Produce Processing May/June 2026

Pacific Coast Producers steps up as steward of Del Monte brand

Pacific Coast Producers has stepped forward to preserve Del Monte’s legacy by purchasing a crucial segment of the company.

By Melanie Epp, Contributing Writer

4 minute read

Del Monte has been a household name in American homes for generations. When the brand’s parent company filed for Chapter 11 bankruptcy in July 2025 and put its fruit business up for auction, Pacific Coast Producers (PCP) stepped forward to preserve that legacy by purchasing a crucial segment of the company.

As a California cooperative of roughly 160 family farmers, PCP is positioned to provide a seamless transition for the brand’s next phase. The company operates production facilities in California and Oregon and employs a workforce of more than 4,000 people.

On March 19, PCP completed its purchase of Del Monte’s canned fruit and fruit cup assets, along with the rights to license and market the Del Monte and S&W brands across the U.S., Mexico and Puerto Rico. Existing inventory and associated packaging materials were included in the deal. The acquisition does not include physical production facilities or equipment.

For a sector that has been shrinking for decades, PCP’s investment is a rare piece of good news.


Currently, Pacific Coast Producers cans peaches at its Lodi and Oroville plants in California. Photos by Melanie Epp.

An industry under pressure

To understand why the acquisition matters, one needs to understand the pressures facing the canned fruit sector. Paul Fairbanks, PCP’s director of operations who oversees the cooperative’s three California processing plants, said consolidation has been steadily reducing the number of canning facilities across California since the 1950s.

Where there were once hundreds of plants across the state, there are just two peach facilities remaining today as competition from China, Greece, Chile and South Africa continues to squeeze domestic producers on price.

The closure of Del Monte’s cannery in Modesto, California, which processed peaches, apricots and pears, was expected to affect around 600 year-round employees and another 1,200 seasonal workers. In early May, USDA allocated $9 million to fund the removal of up to 420,000 clingstone peach trees — approximately 3,000 acres — and offer relief to area growers.

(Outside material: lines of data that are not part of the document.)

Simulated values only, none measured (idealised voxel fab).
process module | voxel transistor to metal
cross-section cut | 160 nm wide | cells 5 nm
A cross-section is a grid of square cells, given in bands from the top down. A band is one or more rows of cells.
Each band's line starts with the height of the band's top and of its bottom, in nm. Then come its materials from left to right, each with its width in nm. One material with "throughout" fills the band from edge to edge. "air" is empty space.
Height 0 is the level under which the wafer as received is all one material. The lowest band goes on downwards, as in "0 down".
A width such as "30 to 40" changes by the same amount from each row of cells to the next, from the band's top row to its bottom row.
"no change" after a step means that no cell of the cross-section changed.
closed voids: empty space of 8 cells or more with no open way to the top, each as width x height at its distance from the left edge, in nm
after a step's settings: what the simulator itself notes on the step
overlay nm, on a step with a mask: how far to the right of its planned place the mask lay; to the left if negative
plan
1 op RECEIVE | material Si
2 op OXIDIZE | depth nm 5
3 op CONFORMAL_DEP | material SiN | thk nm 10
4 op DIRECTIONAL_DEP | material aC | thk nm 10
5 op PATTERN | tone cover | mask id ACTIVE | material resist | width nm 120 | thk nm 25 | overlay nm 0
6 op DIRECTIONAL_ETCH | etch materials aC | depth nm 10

Waning consumer demand has added pressure, making the economics of large-scale canned fruit production even more difficult to sustain. Del Monte, one of the most recognizable names in the category, ultimately could not withstand those pressures. From that perspective, PCP’s move can be seen as more than just a business transaction; it is a move toward industry preservation.

Acquisition impact

The operational scope of the deal is broader than a license agreement and a warehouse of inventory might suggest. Fairbanks described hundreds — potentially thousands — of details that have to be worked through to roll the

Del Monte business into PCP’s existing operations. New item codes need integrating and finished goods need to be rolled into existing inventory systems.

The team at PCP will need to manage recipes and formulations and analyze packaging materials for compatibility with different equipment configurations. The goal, Fairbanks said, is that none of that complexity should be visible to the end consumer.

“To the individual in the grocery store looking for their favorite Del Monte canned fruit or fruit cup item, it’s going to be seamless,” he said. “They’re going to find the same products on the shelves with all the same great qualities and values that they’ve experienced out of the Del Monte brand for years and years.”

At the time of Fairbanks’ interview this spring, PCP was loading as many as 70 trucks a day out of the former Del Monte facility in Modesto, moving inventory to internal warehouses in preparation for future labeling and distribution.

To manage the brand over the long term, PCP has established a dedicated subsidiary: Del Monte Fruit Pantry LLC. The subsidiary will serve as a brand steward, with PCP’s production facilities operating as a co-packer on its behalf.

It is a deliberate structural choice, Fairbanks said. For most of its 50-plus year history, PCP has operated as a private label producer, following the branded players’ lead on market trends and consumer preferences.

Taking on the Del Monte license means stepping into a different role, one Fairbanks said means becoming a leader in determining where the canned fruit and fruit cup categories are heading.

The closure of Del Monte’s cannery in Modesto, California, which processed peaches, apricots and pears, was expected to affect around 600 year-round employees and another 1,200 seasonal workers

Capacity, growers and the harvest curve

One of the more technically interesting aspects of the acquisition is how PCP aims to absorb an increase of around 30% to 35% in peach volume. The answer lies partly in capital investment and partly in what Fairbanks called “flattening the harvest curve.”

Canning peaches are harvested across a window from June through September, with varieties falling into four categories: extra earlies, earlies, lates and extra lates. In a typical season, PCP historically could not source sufficient fruit until mid-July, with volumes thinning by late August — a working season of roughly 40 to 45 days.

By contracting with growers who cultivate varieties at both ends of the window, PCP has extended that season to 60 to 65 days.

The significance of that becomes clear when the scale involved is considered.

“Every day that we can run is a day that we can run 15 million peaches,” Fairbanks said.

As a cooperative, the farmers who supply PCP’s are also company owners. That alignment shapes how Fairbanks thinks about the acquisition’s obligations. There are clear business reasons for taking on the Del Monte business, he said, but the cooperative’s grower foundations also presented an opportunity to do something for the farming community disrupted by Del Monte’s closure.

“We can take every possible ton of fruit that we possibly can,” he said. “And that’s exactly what we’re doing.”

A natural fit

On the logistics side, the transition is fairly straightforward. PCP is already shipping its products to many of the same grocery and food service customers that stocked Del Monte, so the distribution footprint was much the same even before the deal was signed.

“That piece of the puzzle fits really nicely,” Fairbanks said.

PCP has been producing fruit products since 1971. For Fairbanks, taking on the Del Monte brand is as much an act of stewardship as a business acquisition.

The cooperative, he said, is now at the helm of an iconic American brand that has endured for many years, and the team at PCP intends to sustain the brand’s future.